6

I have a large file, that I need to process and after writing some scripts that don't seem to work properly, I have discovered that a small subset of the lines in the file are actually space separated rather than tab separated.

Question: I'm wondering what the best way would be to change these space-separated lines to tab-separated ones?

The file contains 4 entries in each line, about 5000 entries total and about 150 of them are space separated rather than tab-separated.

zx8754
  • 109
  • Could you show an example of the file? Is it safe to assume that all stretches of one or more spaces should be turned into tabs? Can any line contain valid spaces? – terdon Aug 20 '13 at 13:58
  • Yes, sorry I should have made it clear that the only spaces appearing anywhere in the file are as separators. That is, yes to the second question. – Stiofán Fordham Aug 20 '13 at 14:11

3 Answers3

8
tr ' ' '\t' < file 1<> file

Would replace every space character with a tab character.


Just to respond to people saying it's not safe:

The shell will open the file for reading on file descriptor 0, and for reading-and-writing on file descriptor 1. If any of those fail, it will bail out, tr won't even be executed. If the redirections are successful, tr is executed.

tr will read the file one block at a time, do the transliteration and output the modified block over the unmodified one.

In doing so, it will generally not need to allocate any space on disk. Exception to that would be if the file was sparse to start with, or file systems that implement copy-on-write. So errors for "no space available" are not likely.

Other errors may occur though like I/O error if the underneath disk is failing, or if the file system is on a block device that has been thinly provisioned (like a LVM snapshot), both conditions being rare and anyway probably going to involve bringing back a backup.

In any case, upon failure of the write() system call, tr should report an error and exit. Because its stdout is open in read-write mode, it will not be truncated. For the file to be truncated, tr would have to explicitly call truncate() on its standard output on exit which would not make sense.

What would happen though would be that the file would be partially transliterated (up to the point where tr failed).

What I found out though is that the GNU tr currently found on Debian sid amd64 has a bug in that it segfaults upon a failure of the write() system call and output garbage on stdout (edit, now fixed since version 2.19-1 of the libc6 Debian package). That would actually corrupt the file (but again not truncate it).

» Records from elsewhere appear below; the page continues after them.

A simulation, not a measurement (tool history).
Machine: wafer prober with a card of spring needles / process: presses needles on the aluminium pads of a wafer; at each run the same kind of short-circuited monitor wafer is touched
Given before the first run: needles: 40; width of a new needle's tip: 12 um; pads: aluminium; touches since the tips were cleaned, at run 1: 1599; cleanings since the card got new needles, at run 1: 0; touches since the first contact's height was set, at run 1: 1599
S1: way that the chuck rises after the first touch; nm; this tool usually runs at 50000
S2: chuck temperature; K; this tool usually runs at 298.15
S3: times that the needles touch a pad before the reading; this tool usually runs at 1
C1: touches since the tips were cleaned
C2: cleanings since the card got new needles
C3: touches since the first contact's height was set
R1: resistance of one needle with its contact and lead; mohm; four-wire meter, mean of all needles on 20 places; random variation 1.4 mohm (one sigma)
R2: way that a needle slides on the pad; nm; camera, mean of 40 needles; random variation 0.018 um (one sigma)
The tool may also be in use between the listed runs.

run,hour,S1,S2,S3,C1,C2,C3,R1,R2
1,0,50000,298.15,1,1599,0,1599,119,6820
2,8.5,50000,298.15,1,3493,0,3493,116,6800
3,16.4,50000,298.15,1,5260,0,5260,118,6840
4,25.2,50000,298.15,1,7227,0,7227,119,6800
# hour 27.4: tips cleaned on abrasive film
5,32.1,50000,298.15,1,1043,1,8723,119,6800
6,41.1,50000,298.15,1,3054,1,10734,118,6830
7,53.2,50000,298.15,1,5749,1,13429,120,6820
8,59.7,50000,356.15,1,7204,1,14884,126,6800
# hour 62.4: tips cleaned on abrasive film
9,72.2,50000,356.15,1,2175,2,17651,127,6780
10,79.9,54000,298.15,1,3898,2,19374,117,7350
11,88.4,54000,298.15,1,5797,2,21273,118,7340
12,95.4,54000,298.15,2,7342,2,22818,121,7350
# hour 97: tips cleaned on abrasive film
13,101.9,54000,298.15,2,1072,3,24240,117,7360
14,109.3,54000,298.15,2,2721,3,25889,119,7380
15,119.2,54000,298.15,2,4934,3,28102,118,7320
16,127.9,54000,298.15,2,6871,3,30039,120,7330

tr ' ' '\t' < file > newfile && mv newfile file

would not replace file unless the newfile has been correctly created but has a number of issues associated with it:

  • you need to make sure you don't clobber an already existing newfile (think also symlinks)
  • You need write access to the current directory
  • you need additional storage space for that extra copy of the file
  • you're losing the permissions, ownership, birth time, extended attributes... of the original file
  • if the original file was a symlink, you're going to replace it with a regular.

tr ' ' '\t' < file 1<> file is safer than the commonly used perl -pi -e 's/ /\t/g' because upon failure of perl (like on disk full), you lose the original file and only get what perl has managed to output so far.

2

You can use sed as well.

sed -i.bak 's/ /\t/g' filename

This will create a filename.bak before editing the file.

s/ /\t/g => This tells sed to substitute a space with the tab character globally accross each line of the file.

Anthon
  • 79,293
ptierno
  • 202
1

To change every space in a file to a tab, use tr.

tr ' ' '\t' <input_file >output_file

To change every sequence of one or more space to a single tab, use sed.

sed -e 's/  */\t/g' <input_file >output_file

Some sed implementations understand \t to mean a tab, others need a literal tab character.

If you have a file with aligned columns that use a variable number of spaces to align the columns, you can convert it to have tab-separated columns with unexpand.